"JUST DON'T MARRY AN ATHEIST, OK?"....The final frontier:
From a telephone sampling of more than 2,000 households, university researchers found that Americans rate atheists below Muslims, recent immigrants, gays and lesbians and other minority groups in “sharing their vision of American society.” Atheists are also the minority group most Americans are least willing to allow their children to marry.
....“Atheists, who account for about 3 percent of the U.S. population, offer a glaring exception to the rule of increasing social tolerance over the last 30 years,” says Penny Edgell, associate sociology professor and the study’s lead researcher.

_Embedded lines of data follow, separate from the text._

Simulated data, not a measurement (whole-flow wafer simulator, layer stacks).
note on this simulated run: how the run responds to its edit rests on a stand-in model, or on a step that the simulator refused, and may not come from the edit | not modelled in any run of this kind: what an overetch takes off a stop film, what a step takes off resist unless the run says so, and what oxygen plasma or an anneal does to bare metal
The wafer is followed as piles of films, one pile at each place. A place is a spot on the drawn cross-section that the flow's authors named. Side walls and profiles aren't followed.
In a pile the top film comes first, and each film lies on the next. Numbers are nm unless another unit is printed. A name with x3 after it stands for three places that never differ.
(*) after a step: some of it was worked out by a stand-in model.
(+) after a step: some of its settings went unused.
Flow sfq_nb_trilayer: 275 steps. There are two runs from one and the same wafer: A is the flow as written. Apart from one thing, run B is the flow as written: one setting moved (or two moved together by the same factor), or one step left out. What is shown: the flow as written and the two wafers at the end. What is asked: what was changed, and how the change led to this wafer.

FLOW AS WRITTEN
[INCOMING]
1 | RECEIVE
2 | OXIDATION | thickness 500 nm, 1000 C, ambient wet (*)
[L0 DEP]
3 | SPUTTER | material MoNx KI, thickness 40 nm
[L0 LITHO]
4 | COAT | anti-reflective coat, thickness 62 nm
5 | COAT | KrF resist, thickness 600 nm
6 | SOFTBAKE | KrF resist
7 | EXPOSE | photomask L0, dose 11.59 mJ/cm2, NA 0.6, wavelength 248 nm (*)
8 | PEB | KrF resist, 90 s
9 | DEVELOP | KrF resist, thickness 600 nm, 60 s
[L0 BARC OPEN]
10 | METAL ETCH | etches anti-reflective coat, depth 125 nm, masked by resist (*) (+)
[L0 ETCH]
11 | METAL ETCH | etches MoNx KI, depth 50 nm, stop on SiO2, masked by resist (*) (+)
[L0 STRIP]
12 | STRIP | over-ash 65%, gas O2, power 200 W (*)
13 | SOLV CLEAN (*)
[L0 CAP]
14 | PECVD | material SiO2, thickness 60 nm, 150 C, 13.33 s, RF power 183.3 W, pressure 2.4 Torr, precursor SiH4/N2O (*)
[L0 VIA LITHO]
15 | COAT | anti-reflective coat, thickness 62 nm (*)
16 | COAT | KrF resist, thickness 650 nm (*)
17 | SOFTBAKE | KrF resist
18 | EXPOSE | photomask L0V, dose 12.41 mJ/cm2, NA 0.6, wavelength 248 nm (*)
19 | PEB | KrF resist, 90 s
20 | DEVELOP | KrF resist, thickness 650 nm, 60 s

That 3% number is tricky, though. The real number seems to be in the range of 3-9%, and if you count "nonreligious" as the same thing it's more like 15%. What's more, if I had to guess, I'd bet the number is more like 20-25% if you include people who vaguely claim to believe in God but neither attend church nor do anything else that even remotely suggests they take their belief seriously.
As for trends toward increasing social tolerance, though, I'm not sure atheists really count as a "glaring exception." It's true that we generally can't get elected to high political office, but aside from that I suspect we don't suffer much serious social ostracism as long we don't insist on making obnoxious nuisances of ourselves. I never have, anyway, but maybe I've just been lucky. (And a Californian.)
UPDATE: Of course, it's true that making an obnoxious nuisance of yourself is generally considered a social faux pas no matter what you believe. On the other hand, it's also true that religious people seem to get away with it an awful lot more than us nonbelievers:
Robert Sherman: Surely you recognize the equal citizenship and patriotism of Americans who are atheists?
George H.W. Bush: No, I don't know that atheists should be considered as citizens, nor should they be considered patriots. This is one nation under God.
I don't think he ever apologized for that even after the election was over and the Christian Right had abandoned him.
Now I too am an atheist and I am neither surprised nor alarmed. The result is not new. In the USA, stated prejudice against atheists is vastly stronger than any other prejudice. Well I guess no pollster ever asked anything like "who do you disapprove of more atheists or child molesters," but if any did, I *don't* want to know about the responses.
Yet, like Drum, I never had the sense of any hostility at all. I admit, I had much less contact with red state American than Orange county dwelling Drum. I think the issue is that the rules of polite discussion of religion in the USA is that you only talk about religion with your co-religionists.
Christian activists are controversial because they break this rule, although IIRC leftist Christian activists are criticized for being leftists and accused of hypocrisy. I mean did anyone ever say that naming a political organization the Southern Christian Leadership Council offended against the first amendment ?
The norm that any controversial relgious opinion is kept to oneself is not toleration. To me it is neurosis. However, it does protect atheists by allowing us to stay in the closet. The only time I recall someone wishing to debate my atheism and convince me I was wrong with rational argument, that someone was a Dutch Catholic who lives in Italy. She is the very embodiment of John Stuart Mills' dictum that if you want people to take religious doctrine seriously you should have confessional diversity and open discussion.
Anyway back in the USA no such thing. Only proselytizing lunies who, for one thing, were incapable of rational argument and, for another, were bizarrely over polite (except for the bit about ringing on strangers door bells and stuff).
This means that it is very easy to be an in the closet atheist. In fact it is expected. I'm afraid it also means that it can be considered rude, intollerant and
"making an obnoxious nuisance of yourself" just to say "I am an atheist". I have no doubt that no God exists, that is, no hope that there is a God nor any fear that there is a God nor any such belief or sensation. Still, I suspect that people find it rude for me to say I am an atheist and expect me to be polite and declare, at least, an agnosticism which I do not experience.